The big rangy English pointer named Rowdy was making one of his typical sweeps 50 yards ahead of the line of hunters when he locked on to the siren scent of a covey of bobwhite quail and immediately jerked to a stop.
Every muscle in his body taught, Rowdy waited for the other two English pointers, Molly and Freckles, to circle and also come to point on the waist-high Johnson grass and milo next to the mowed strip.
As four hunters — LSON’s Craig Nyhus, Conor Harrison, Mike Hughs and Steve Schwartz, along with guide Dennis Hyde, approached the dogs, Rowdy broke his point, circled to the backside of the covey and slowly moved in again.
“These birds will run on a windy day and he always circles the covey when the other dogs move in,” Hyde said. “He knows they try and run, so he boxes them in.”
Slowly advancing on the trio of dogs, hunters and guide positioned themselves in a line before Hyde released his flushing lab, Jade, to run into the middle of the cover and make the covey rise.
Birds exploded out of the grass, two going left with the wind and another going right and into the stiff breeze.
Shotguns sang and two birds hit the ground, soon to be picked up by Jade.
“I think I shot that one,” Hughs said.
“Nope, I think that was mine,” Schwartz said with a laugh.
The competitive banter lasted the entire hunt.
The scenario was repeated throughout the afternoon yesterday when the crew from Lone Star Outdoor News made the 90-minute drive from Dallas to Yantis near Lake Fork and the Hidden Lakes Hunting Resort.
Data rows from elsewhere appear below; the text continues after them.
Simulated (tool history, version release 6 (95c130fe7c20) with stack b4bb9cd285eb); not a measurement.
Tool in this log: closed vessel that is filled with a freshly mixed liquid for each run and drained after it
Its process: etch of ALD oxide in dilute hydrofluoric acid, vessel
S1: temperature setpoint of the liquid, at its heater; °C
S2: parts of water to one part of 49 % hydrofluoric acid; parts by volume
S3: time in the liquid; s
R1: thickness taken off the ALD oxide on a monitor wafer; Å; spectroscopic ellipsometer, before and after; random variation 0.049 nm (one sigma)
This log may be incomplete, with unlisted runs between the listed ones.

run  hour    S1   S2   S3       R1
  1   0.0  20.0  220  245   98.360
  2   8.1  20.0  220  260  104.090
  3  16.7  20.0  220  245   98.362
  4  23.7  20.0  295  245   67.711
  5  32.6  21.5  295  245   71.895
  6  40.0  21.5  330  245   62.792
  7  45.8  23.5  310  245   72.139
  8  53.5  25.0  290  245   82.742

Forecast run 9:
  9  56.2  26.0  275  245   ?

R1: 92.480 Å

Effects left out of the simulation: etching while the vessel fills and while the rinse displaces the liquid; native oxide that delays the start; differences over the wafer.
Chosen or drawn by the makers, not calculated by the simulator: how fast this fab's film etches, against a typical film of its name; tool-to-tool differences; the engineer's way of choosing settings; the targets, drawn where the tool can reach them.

After arriving at the lodge, a 10,400-square foot building with eight guest rooms, we were served a country lunch of chicken fried chicken, mashed potatoes, green beans and rolls before meeting Hyde and heading out to one of the four main hunting fields on the property.
Hidden Lakes raises their own birds, with six flight pens and more than 14,000 bobwhite quail and pheasants on the premises.
The hunting was great and the birds flew as well as could be expected in the cold, windy conditions that saw temperatures hit the upper 30s in the afternoon.
The group ended the afternoon with 30 birds in the bag, although, at times, the shooting left a little to be desired. The wind made for some challenging shots, especially considering it was Hughs’ first quail hunt and the first hunt of any kind for Schwartz.
However, there were also some great shots made where the newbies looked liked they’d been hunting quail all their lives.
Everyone was safe, we got some great photos for upcoming issues and the guys at Hidden Lakes were a lot of fun to hunt with. The dogs were exceptional.
After a post-hunt beverage, Hyde delivered our cleaned birds and we headed back to Dallas — a little cold, tired and happy.